I've been rather excited by what's happening in Iran in the wake of its rigged election. This is really the continuation of the process that was well underway before Bush's attack on Iraq interrupted it. Iranians had grown weary of rule by the mullahs and their sycophants for years, and various shades of "reformers" had swept the last several elections before the Iraq war. "Reformers" belongs in quotes because the Supreme Leader still vets the candidates who are allowed to run. He'd been bowing to public pressure for a few years and allowing less reactionary candidates. Even the hardliners were adopting reformist slogans.
Unfortunately, then came Bush and all of that went away. Ahmadinejad was the candidate of the most reactionary elements inside Iran, an excrescence of the mullahs given power solely by Bush's decision to go play Army in the desert next door. The same dissatisfaction still existed though, and it has been brewing there ever since.
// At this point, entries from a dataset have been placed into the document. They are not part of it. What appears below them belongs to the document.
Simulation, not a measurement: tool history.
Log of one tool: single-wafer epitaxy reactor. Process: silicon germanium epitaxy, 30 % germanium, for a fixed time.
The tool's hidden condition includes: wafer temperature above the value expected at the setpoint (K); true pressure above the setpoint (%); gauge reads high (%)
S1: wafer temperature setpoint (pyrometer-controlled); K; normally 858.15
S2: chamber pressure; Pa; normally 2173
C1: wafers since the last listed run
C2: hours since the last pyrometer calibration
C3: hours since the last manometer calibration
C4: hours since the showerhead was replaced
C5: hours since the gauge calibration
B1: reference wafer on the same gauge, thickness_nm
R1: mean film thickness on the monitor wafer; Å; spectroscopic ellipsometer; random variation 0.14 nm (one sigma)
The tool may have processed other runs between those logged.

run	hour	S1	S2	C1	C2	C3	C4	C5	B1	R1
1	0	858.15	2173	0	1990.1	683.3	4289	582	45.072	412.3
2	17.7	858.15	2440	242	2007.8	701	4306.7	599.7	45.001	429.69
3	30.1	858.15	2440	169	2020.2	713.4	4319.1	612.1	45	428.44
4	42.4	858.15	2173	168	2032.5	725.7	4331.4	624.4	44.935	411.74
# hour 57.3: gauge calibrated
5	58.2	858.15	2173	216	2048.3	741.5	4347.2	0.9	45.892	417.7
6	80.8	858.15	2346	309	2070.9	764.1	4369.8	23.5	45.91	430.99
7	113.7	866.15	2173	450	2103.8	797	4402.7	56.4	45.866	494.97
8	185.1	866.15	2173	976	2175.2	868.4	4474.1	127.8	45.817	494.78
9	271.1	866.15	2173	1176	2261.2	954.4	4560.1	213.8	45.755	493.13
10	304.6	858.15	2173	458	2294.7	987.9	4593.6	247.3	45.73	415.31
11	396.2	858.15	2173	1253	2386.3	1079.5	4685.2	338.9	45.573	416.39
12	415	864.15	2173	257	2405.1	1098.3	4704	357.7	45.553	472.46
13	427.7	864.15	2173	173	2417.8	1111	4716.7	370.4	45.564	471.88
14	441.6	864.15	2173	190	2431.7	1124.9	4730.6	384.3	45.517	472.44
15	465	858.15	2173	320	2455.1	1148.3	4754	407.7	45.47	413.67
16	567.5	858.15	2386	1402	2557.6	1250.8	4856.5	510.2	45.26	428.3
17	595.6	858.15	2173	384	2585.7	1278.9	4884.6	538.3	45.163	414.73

The mullahs still vet the candidates. Mousavi is portrayed as a "reformer" in a lot of the press coverage here and during the campaign, he adopted a lot of the reformist talk, as had other conservatives, pre-war, but before that, he has always been, himself, a conservative, and except for his transformation during the campaign (which could just be political rhetoric, rather than a genuine change of heart), he's representative of the narrow perspective that has traditionally been allowed by the mullahs to take part in the "democratic" process. But for the rhetoric, it's like having a choice between Augusto Pinochet and Rick Warren.
What makes the Iranian situation really exciting is the stupid, clumsy response of the mullahs and their Revolutionary Guards. Fixing an election for their boy in such a transparently obvious way then falling back on the old methods of repression to keep people in line in an age of technology that just goes around their efforts, an age that has totally passed them by and made their reaction look, to all of Iran, to be as outrageous as it is. By their behavior, they've radically escalated the situation and set into motion something that, before it ends, could be their undoing.
Predictably, John McCain, Sean Hannity and a number of other righties in the U.S. are bitching about Barack Obama's very measured comments on these developments. Their criticism is, as is so often the case, deplorable. To state the obvious, if the President of the Great Satan was to come out with a strong condemnation of the election or the mullahs or an endorsement of Mousavi's efforts, it would doom those efforts utterly and completely. The reactionaries in Iran have, from the beginning, put the blame for the "unrest" on agitation from the U.S. Any word Obama may breath in support of the reformers or against the current regime would be used a confirmation of that allegation inside Iran and the reformers would be completely discredited. A Sean Hannity probably doesn't know that--he probably thinks Iran is run by some strongman and couldn't find it on a map--but a John McCain does know these things, and had he been elected president, he'd be behaving exactly as is Obama. His public performance amounts to a lie. He's playing to the base of his party, the people who think the cretinous Sarah Palin falls just after sliced bread in the realm of inventions.
If the hardliners in Iran decide they want to fight about it, we could be looking at another revolution. The youth of Iran, who have emerged in huge numbers and coalesced around Mousavi, seem ready to shrug off the old guard. Mousavi himself probably couldn't contain them now. It's an exciting time.